Loveland spokesman Tom Hacker said the city clerk’s office did not mail out ballots to military or overseas addresses because “there is no requirement for that.”
While federal election law requires ballots to be mailed to service members, and state law requires the same for state and county elections, the law does not apply to city elections, said Rich Coolidge, spokesman for the Secretary of State.
The June 24 special election on Question 1 is being administered by the Loveland city clerk’s office.
B.J. Nikkel, campaign director for the Loveland Energy Action Project, which is opposing Question 1, called the omission of military voters unfortunate.
“Our men and women in uniform deserve all due respect and should be afforded every opportunity to exercise their opinions at the ballot box, even in a local election, because they serve our country preserving that right,” said Nikkel.
She noted that the election is “very much about energy independence, so of course the men and women from Loveland who serve in the Army, Navy, Air Force and Marines should be given every opportunity to have their say.”
Question 1 would impose a two-year moratorium on hydraulic fracturing in order for the city to “fully study” the process. The city council voted 5-4 to oppose the measure, which is also opposed by the Loveland Chamber of Commerce and the oil and gas industry.
The Loveland Reporter-Herald came out against Question 1 in a June 8 editorial headlined, “Moratorium is not merited in Loveland.”

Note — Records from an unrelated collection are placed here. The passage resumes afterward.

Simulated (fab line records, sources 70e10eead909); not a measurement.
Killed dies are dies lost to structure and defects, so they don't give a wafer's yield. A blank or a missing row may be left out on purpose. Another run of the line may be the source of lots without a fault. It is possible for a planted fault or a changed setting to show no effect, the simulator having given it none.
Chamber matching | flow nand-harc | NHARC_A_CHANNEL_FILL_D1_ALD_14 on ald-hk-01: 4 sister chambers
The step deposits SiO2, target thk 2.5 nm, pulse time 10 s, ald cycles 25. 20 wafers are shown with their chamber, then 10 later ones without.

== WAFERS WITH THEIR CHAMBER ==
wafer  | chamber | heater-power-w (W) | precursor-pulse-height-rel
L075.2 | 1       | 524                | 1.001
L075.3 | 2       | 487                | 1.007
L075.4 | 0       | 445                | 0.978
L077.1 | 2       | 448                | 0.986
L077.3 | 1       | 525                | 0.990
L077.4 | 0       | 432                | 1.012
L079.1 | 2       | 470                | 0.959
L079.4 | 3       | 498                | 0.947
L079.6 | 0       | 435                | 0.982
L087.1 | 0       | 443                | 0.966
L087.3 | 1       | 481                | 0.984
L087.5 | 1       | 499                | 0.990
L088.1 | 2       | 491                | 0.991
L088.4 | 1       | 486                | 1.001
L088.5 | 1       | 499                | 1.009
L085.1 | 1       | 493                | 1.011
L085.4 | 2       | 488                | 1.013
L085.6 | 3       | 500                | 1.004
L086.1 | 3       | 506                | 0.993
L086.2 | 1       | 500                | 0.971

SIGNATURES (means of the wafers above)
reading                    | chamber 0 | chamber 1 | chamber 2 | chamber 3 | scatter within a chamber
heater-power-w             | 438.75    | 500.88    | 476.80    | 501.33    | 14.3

Leading the campaign for Question 1 is Protect Our Loveland, a group of Loveland residents and area fracking activists backed by outside organizations such as Food and Water Watch.
The Loveland city clerk sent about 45,000 ballots to registered voters in the mail-in election. Of those, 3,000 have been returned as undeliverable, said Hacker.
He said he didn’t know how many military voters stationed overseas would have been otherwise eligible to vote in the election.